September 4, 2024 - The beginning of the fourth quarter is always a busy time for financial market participants, but Q4 2024 looks to be a particularly eventful season. In addition to a heated presidential election and potential interest rate cuts by the Federal Reserve (not to mention anticipated continued robust deal flow), borrowers and lenders can add to their fall agendas yet another event for markets – the end of synthetic U.S dollar LIBOR. As we previously flagged, 1-, 3- and 6-month synthetic USD LIBOR, which the ICE Benchmark Administration (IBA) has published using a revised methodology since July 1, 2023, will be discontinued at the end of the month.
Members will recall that in April 2023, the U.K.’s Financial Conduct Authority (FCA) announced that it would compel the IBA to publish USD LIBOR on a synthetic basis as a “permanently unrepresentative” rate (i.e., the synthetic rate does not represent what panel LIBOR might be if it had continued to be published). At the time of the FCA’s announcement, the LSTA’s expectation was that synthetic USD LIBOR would primarily feature in (i) credit agreements without an express fallback provision (many of these being pre-2018 contracts) and (ii) credit agreements that may have contained explicit fallback language but which lacked “non-representativeness” transition triggers. In the case of (i), unless the credit agreements were remediated, borrowers faced significantly higher borrowing costs as the Prime Rate would be the remaining available rate in those agreements. The continued availability/ascertainability of LIBOR on a synthetic basis allowed borrowers to avoid – or at least postpone – that fate. In the case of (ii), given that the revised methodology of synthetic LIBOR mirrors the standard fallback rate of Term SOFR plus the ARRC spread adjustments, the continued availability/ascertainability of synthetic LIBOR has delayed the transition of those credit agreements until the end of this month, but in many cases the borrowing costs will not change at that time.
The impetus behind a synthetic version of LIBOR was pragmatism – the ability to reference an unrepresentative rate would provide parties with additional time to actively transition their loan agreements or to allow for such contracts to reach their expiration dates. Broadly speaking, regulators contemplated that a synthetic rate would ensure an orderly wind-down of USD LIBOR, particularly in the many jurisdictions around the world that rely on USD LIBOR as their primary benchmark and where parties may be further behind in the transition process.

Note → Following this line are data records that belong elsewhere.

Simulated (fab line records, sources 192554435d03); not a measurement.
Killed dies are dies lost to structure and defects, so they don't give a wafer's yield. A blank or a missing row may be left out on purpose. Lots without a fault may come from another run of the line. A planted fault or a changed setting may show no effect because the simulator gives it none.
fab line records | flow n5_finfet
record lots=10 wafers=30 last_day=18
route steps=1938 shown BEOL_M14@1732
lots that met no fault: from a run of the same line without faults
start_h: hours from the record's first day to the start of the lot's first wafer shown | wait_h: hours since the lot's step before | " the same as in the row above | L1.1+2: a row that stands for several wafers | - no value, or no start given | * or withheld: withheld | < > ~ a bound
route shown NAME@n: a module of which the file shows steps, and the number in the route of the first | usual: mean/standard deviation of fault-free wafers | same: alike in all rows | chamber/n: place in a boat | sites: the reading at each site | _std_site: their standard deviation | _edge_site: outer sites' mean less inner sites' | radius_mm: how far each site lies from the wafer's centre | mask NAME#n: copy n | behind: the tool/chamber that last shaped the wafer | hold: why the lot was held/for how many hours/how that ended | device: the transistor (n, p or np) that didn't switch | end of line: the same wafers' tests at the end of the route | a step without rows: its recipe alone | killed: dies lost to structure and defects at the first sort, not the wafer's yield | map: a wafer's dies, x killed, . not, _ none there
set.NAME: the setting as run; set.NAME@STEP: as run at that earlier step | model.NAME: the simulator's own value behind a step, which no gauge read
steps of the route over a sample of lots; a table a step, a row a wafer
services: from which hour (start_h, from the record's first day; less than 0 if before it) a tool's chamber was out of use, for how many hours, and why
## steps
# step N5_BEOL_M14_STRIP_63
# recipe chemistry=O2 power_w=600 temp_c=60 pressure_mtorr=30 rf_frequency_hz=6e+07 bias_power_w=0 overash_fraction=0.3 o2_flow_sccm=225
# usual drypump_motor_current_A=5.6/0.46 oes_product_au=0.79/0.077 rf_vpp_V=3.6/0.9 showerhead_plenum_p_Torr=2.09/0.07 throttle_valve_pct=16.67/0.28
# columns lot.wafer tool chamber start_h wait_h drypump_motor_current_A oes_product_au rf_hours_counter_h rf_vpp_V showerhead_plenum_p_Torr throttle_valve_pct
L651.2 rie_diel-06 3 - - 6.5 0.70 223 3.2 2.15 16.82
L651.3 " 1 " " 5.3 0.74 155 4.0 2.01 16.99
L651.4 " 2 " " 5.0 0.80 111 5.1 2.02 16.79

Upon the cessation of synthetic Sterling LIBOR at the end of March, we noted that the end of synthetic rates should not affect a substantial portion of loan market participants. Nevertheless, directly affected parties will need to look critically at the language in their loan documents to determine what steps should be pursued.
According to Bloomberg, as of this writing, nearly $14 billion of syndicated loans remain benchmarked to USD LIBOR (with $4 trillion of syndicated loans having been successfully remediated!). For these contracts, parties may continue to reference the last published rate for the remainder of the reference period, depending on the interest rate tenors provided for in their respective agreements. This means that, for example, a borrower could elect six-month LIBOR on September 30 and that rate would apply until its next interest election at the end of March 2025. This gives further runway to borrowers who may need additional time to refinance the loan. For shorter interest period elections, loan market participants may need to anticipate an amendment process in the near term.
It is a helpful sign that more and more parties are looking to transition to the standard benchmark rate. According to Refinitiv and CME Group, Term SOFR has been used as a reference rate in $1.8 trillion of loans in 2024 YTD, compared to $1.47 trillion issued in the first half of 2023. (For parties looking to make the transition to SOFR, we flag the current CME licensing requirements for underwriters, as explained in this helpful presentation.)
The fate of interest rates has been a headline news item as of late, but parties should not lose sight of the September 30th deadline amidst the market chatter. Not only may it affect a meaningful (if not significant) segment of the market, but also it marks a milestone for the end of benchmark transition as we move into the final months of the year.